News from the shops
Nitro Cold Brew
With the arrival of Nitro Cold Brew on tap at Jubilee Street and Worthing and (in theory) summer just around the corner we wanted to take you on a brief tour through the history of cold brew coffee.
It turns out that mankind has been enjoying cold coffee almost as long as we have the hot version. Cold brew coffee is based around brewing a very strong coffee extract that is then diluted to a drinkable strength with fresh water. In the eighteenth and nineteenth centuries this became a very practical and widespread method of making coffee.
Nitro Cold Brew on the pump at Small Batch
The use of coffee extracts has been recorded as far back as the 1600’s in the Netherlands and Latin America. The Dutch brewed their coffee in this style to allow it to be taken on long maritime voyages and this is how the style found its way to Kyoto, Japan and became very popular there where the Japanese already had a long history of preparing cold brew tea.
Dutch Traders in Japan
Likewise in the nineteenth century many armies around the world found a stable, long life, extract a useful way to ensure their troops had fresh coffee every morning. One of the more famous British coffee products ‘Camp Coffee’ syrup came into being this way and is still available in many supermarkets to this day.
These extracts were all usually made with hot water before being chilled and then reheated and diluted to make hot coffee. It was the French Foreign Legion in Algeria who seem to of been the first to prepare and serve the beverage cold on a wide scale basis, and thus cold coffee was born.

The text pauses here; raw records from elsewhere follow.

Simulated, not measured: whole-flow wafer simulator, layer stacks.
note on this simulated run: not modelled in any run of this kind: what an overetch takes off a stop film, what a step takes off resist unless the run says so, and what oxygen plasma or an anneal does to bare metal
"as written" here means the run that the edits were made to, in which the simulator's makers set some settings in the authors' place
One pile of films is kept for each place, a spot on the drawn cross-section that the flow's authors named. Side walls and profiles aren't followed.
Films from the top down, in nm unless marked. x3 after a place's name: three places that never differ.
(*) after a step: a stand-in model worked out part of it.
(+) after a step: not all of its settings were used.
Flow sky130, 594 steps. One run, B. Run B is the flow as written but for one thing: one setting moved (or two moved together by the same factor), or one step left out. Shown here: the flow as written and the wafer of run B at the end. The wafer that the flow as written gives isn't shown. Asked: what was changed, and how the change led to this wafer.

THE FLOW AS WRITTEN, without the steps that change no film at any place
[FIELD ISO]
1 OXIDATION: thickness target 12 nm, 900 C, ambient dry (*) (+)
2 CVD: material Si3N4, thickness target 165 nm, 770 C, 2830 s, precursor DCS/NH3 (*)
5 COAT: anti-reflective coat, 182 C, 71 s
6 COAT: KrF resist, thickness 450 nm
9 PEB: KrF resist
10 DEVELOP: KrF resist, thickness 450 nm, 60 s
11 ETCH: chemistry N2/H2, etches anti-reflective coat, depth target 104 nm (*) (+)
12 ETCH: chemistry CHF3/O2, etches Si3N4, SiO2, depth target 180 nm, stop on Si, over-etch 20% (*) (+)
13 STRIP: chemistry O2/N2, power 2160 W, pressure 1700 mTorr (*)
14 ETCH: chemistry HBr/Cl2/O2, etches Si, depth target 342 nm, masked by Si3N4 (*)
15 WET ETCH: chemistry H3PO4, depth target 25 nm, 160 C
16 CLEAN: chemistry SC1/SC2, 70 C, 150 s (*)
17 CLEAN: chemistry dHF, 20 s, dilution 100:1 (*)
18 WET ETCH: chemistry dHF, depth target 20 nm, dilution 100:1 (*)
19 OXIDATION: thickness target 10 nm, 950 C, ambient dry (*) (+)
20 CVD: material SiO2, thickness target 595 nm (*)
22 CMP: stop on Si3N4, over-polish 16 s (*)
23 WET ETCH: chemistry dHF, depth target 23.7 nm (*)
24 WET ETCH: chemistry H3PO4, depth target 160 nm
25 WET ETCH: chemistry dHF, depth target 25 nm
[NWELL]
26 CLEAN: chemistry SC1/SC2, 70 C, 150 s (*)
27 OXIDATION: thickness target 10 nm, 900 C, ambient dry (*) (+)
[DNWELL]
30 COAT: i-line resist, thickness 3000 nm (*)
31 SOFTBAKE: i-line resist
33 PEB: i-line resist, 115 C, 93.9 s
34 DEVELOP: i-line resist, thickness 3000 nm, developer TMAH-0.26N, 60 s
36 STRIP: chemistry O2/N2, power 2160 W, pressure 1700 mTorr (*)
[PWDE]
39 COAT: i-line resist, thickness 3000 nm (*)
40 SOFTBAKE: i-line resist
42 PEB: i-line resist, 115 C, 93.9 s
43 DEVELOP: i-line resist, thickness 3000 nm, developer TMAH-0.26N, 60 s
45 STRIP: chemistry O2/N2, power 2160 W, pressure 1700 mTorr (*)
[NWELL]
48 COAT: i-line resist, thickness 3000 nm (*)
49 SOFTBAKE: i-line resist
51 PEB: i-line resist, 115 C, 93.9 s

This style of cold coffee first gained popularity in the USA in the steamy climate of New Orleans and during the American civil war the coffee was often blended with a hefty pinch of Chicory, a root that has proven to be a popular replacement or supplement to coffee when it has become scarce during times of war.
It is unclear when the move from brewing the extract with hot water to cold water came about exactly. By brewing coffee with cold water over a much longer length of time you reduce the acidity in the cup and massively increase the body of the coffee, a flavour profile that is particularly suited to cold coffee. The move to cold brewing may in fact have been influenced by the use of Chicory. As a coffee ‘substitute’ Chicory is able to offer some of the chocolatey and caramel like notes in coffee but is naturally much lower in acidity and so is definitely more suited to cold brewing.
Whatever the reason, cold brewed, iced coffee became very popular in New Orleans and across the American south over the first half of the twentieth century (though not as popular as that great Southern staple, Iced Tea) and there it remained for many years as a slightly quirky regional drink while the big chains developed new ranges of frappes and coffee milkshakes to fill their ice coffee menus.
Fast forward to the early years of the new millennium and as the new wave of specialty coffee shops and roasteries swept across the States cold brewing began to enjoy a renaissance. As roasters and café owners looked for ways to feature their complex single origin coffees as cold offerings they began to rediscover the joys of traditional method and cold brew started to make its comeback.
In 2011, Mike Mckim of Cuvee Coffee Roasters in Austin, Texas developed the idea of serving cold brew coffee on draft through a beer pump and using traditional beer lines. Stumptown Coffee Roasters were also developing a similar idea in Portland Oregon and once these businesses started kegging and serving cold brew on tap they quickly cottoned on to the idea of producing ‘nitro’ cold brew.
The final product - a glass of Small Batch Nitro Cold Brew
This involved nitrogenating the coffee while dispensing the coffee through the draft system, very similar to the way Guinness and other stouts are served on tap around the world. The result of this nitrogenation was to give the coffee a smoother, creamier edge and increase the sweetness in the cup. The cascading effect of the coffee settling after it has been poured also proved exceptionally popular with customers and helped drive sales of this quirky new product.
In the past five years Cold Brew has grown massively in popularity in the States and here in the UK and now draft cold brew, Nitro cold brew and canned or bottled long life cold brew are all very popular and widely available. Cold brew gin and tonic, espresso martinis and many other cocktails are becoming popular and cold brew is a really good way to utilise coffee in cooking and baking. What once looked a fad is definitely here to stay…
Small Batch Nitro settling in the glass
We have been brewing Cold Brew every summer since 2012 producing very small batches at each of our stores daily that would often sell out as we could not keep up with demand (brewing coffee with cold water is a very slow process!) so we are really excited to launch our draft nitro this month at Jubilee and Worthing and hope to roll it out to all our stores over the course of the summer.
If you already love our cold brew or are brand new to it all, come on down and try the Nitro, we think it tastes even better than the original and it is great to be serving coffee in a way that is directly linked to one of the oldest and most practical ways of brewing coffee.